Direct from the Parisian overground French pop connoisseurs La Femme released their latest album Mystère on the world in September 2016. Hailing from Le Pré Saint Gervais and Ivry-sur-Seine’s winding rues, La Femme have made a huge mark on modern Paris’s cultural landscape, with the two sides of the city – the glamour and the grit – engrained in their music.
Ever since, the release of their debut album Psycho Tropical Berlin, that topped the French digital charts and the band appeared on national television as the Best New Band of the year at the French Music Awards, their rise has only gained momentum with fans including directors Jacques Audiard and Romain Gavras to legends Jean Michel Jarre and Hedi Slimane. More importantly, the album hit a note with the country’s young population – the group will headline a 6000-capacity arena hometown show this coming January.

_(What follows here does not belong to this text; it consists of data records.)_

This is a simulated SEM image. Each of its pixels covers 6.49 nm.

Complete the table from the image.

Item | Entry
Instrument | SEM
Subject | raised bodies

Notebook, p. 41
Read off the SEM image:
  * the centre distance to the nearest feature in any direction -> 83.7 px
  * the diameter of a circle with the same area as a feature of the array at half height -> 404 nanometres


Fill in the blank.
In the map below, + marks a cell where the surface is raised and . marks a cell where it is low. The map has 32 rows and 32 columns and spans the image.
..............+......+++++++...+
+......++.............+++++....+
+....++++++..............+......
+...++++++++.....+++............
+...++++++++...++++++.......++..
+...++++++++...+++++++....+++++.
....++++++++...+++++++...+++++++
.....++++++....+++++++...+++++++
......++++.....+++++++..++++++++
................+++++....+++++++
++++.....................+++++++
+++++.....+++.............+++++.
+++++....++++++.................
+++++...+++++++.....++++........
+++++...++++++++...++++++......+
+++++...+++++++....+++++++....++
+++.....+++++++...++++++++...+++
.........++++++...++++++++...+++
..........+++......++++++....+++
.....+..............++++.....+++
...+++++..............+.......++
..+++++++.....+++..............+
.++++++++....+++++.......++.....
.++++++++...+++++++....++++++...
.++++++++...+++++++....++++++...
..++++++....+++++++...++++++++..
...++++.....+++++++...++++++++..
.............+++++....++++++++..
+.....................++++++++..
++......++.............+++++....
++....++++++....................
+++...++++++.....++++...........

Returning with a more psychedelic sound and a range of guest vocalists that slice through the starkest of electro beats, Mystère sees La Femme celebrating all that’s wonderful about their city. From the chattering tête-à-tête heard on ‘Conversations Nocturnes’ that leads into the throbbing disco beat of ‘SSD’ – a direct reference to the pulsing nightlife hotspot and multi-cultural district Strasbourg Saint Denis where the band continue to work and play equally hard – “are you ready to go out, under the threat of the town,” the lyrics translate. “You don’t want to give in and sometimes you need a bit of time to allow for your brain to take in the information and feel better about what’s happening,” they say.
Mystère’s true intrigue however, lies in La Femme’s enigmatic questioning of falling in and out of love. Like a compendium of short stories describing the loves and losses of every boy and girl, each song breaks down language barriers through inventive and astute knack for melody. The elation of a passionate encounter is captured on ‘Tatiana’s ricocheting electronics whilst melancholic acoustic guitar echoes the emptiness felt in ‘Le Vide Est Ton Nouveau Prenom’, the sorrow of a war-torn couple in ‘Psyzook’ and 13-minute wonder ‘Vagues’ is dripping in atmosphere recalling the band’s sun-kissed memories of their early days surfing in Biarritz. “Ou Va Le Monde is not about the matrix system… it’s about life and love. Because now is the end of the past and the beginning of the future,” explains guitarist Sacha Got.
Whether delicate or drenched in dirty disco, the impact of Clémence, Marlon and Sacha’s gothic mantras mixed with the guest vocal talent of Clara Luciani, Jane Peynot, Naomi Greene, Mathilde Marlière, Angela Hureau, Battista Acquaviva and Sarah Ben Abdallah is perhaps where La Femme’s true meaning can be found. “Nothing is frozen. La Femme is a solar system,” explains Sacha of his band’s all-inclusive philosophy. “We don’t like the idea of having a leader or a chief: everyone brings to the band what they can and want….. It also suggests that the woman is a mystery.”
Recorded between a castle in Brittany and a Paris basement before being finished up with Sonny Diperri (Animal Collective) in LA, Mystère once again sees backgrounds blurred and worlds collide. The band’s chic retro-futurist surf-pop sound possesses the same dose of glamorous punk stomp as before, but this time around its layered with an elegant fusion of influences from Ennio Morricone, Marie Et Les Garcons’ disco-rock touch and the lysergic romanticism of The Velvet Underground. Through increased use of strings and further exploration of sound, Mystère also incorporates the band’s new love of oriental sounds, Turkish disco, Tuareg blues, medieval psychedelia to mainstays Brian Eno and Pink Floyd.
“Slow down, take it easy, put Mystère on the record player and allow yourself to be taken far away…” they say. Liberté, égalité, fraternité. Everyone can be a part of La Femme’s world – and it has never felt more alive.